Sunday 6 December 2009

Global Hysteria

For the past decade, debates about carbon emissions contributing to global warming have really been heating up. For the past five years or so, the British government have been showing the terrifying adverts, and the chilling warnings that global warming will be worse than scientitists expect. Increasing hysterical publicity campaigns, our government beseeches to drive less, heat less, and consume less, all in the name of climate change. But people are still not convinced. The urgency which grips politicians around the world seems not to be shared by the general public.

Last month’s leaked emails from the University of East Anglia’s Climatic Research Unit, in which some scientists denied that human activities were responsible for global warming, pretty much affirmed the public’s scepticism. In one corner, outrage really did hit the fan, well at least in the UK, as the leak had been perfectly timed to coincide with the Copenhagen conference next week. I’m not a rocket scientist on the subject of global warming, but have taught 'O' level Natural Economy, so I do have strong view about it. And I do know attempted thought control and  hostility to free speech when I see it.
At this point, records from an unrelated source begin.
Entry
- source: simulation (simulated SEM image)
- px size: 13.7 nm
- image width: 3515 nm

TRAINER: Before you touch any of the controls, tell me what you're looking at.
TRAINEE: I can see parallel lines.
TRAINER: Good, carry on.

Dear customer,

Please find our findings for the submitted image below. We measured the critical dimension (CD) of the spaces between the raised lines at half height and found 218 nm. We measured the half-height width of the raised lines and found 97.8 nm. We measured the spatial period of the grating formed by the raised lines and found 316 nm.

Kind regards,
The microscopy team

The truth about global warming is that the debate has many layers and levels. The issues for debate are whether mankind is largely responsible and if so how can we avert carbon emissions. Global temperature is on the rise, this is an undisputed fact and its consequences are easy to see. However, I now have doubt whether humans are responsible for global warming; my conspiratorial mind is inclined to believe the ‘deniers’. I would give a right arm to see those leaked emails and analyse the data. Whether I would understand anything I read or see is beside the point.

At the Copenhagen conference, much attention will be placed on alternative forms of energy and actions for drastic reduction of carbon emissions. However the general consensus will be hard to achieve as the rift between rich and developing nations is immense. China and India are currently responsible for much of the increased carbon emissions. Yet at the same time, the economic growth is lifting millions of people out of proverty. It’s a hard balance to weigh up. What is apparent and agreed by all nations is the sheer cost of reducing carbon emissions. According to the Intergovernment Panel on Climate Change calculated that global tax “starting at $68 could reduce economic output by a staggering 13 per cent by 2100-the equivalent of $40 trillion a year". That is to say, it would cost 50 times the expected damage of global warming. "A further $800 billion spent over the next 90 years solely on mitigating carbon emissions, we would rein in temperature increases by just 0.1 degree C”. When figures are put in such brutal manner, one start to wonder why all the fuss.

It has been put that the smartest way forward would be to increase public funds for research into non-carbon energy and perhaps not rule out geoegineering solutions. Superfreakonomics have suggested that by pumping millions of tons of sulphur dioxide into the stratosphere (operation costs is negligible). At high altitude, it mixes with water vapour and quickly blankets the earth, effectively creating a sunscreen layer, which would cool earth by 0.5 C instantly. Pioneering science, which is still very much in experimental stages, but it could work. I couldn’t abstract any secondary consequences of this brilliant idea, but what comes to my mind is global acid rain. But the simplicity is this solution is ingenious. So why not fund these super-freaks?

So why the hysterical pandemonium by governments? Have they too been misinformed, misguided by scientists? Perhaps, perhaps not! Perhaps the real fear is that wealth will be shifted from West to East. By forcing developing countries to drastically reduce emitting carbon would inevitably result in stunted economic growth.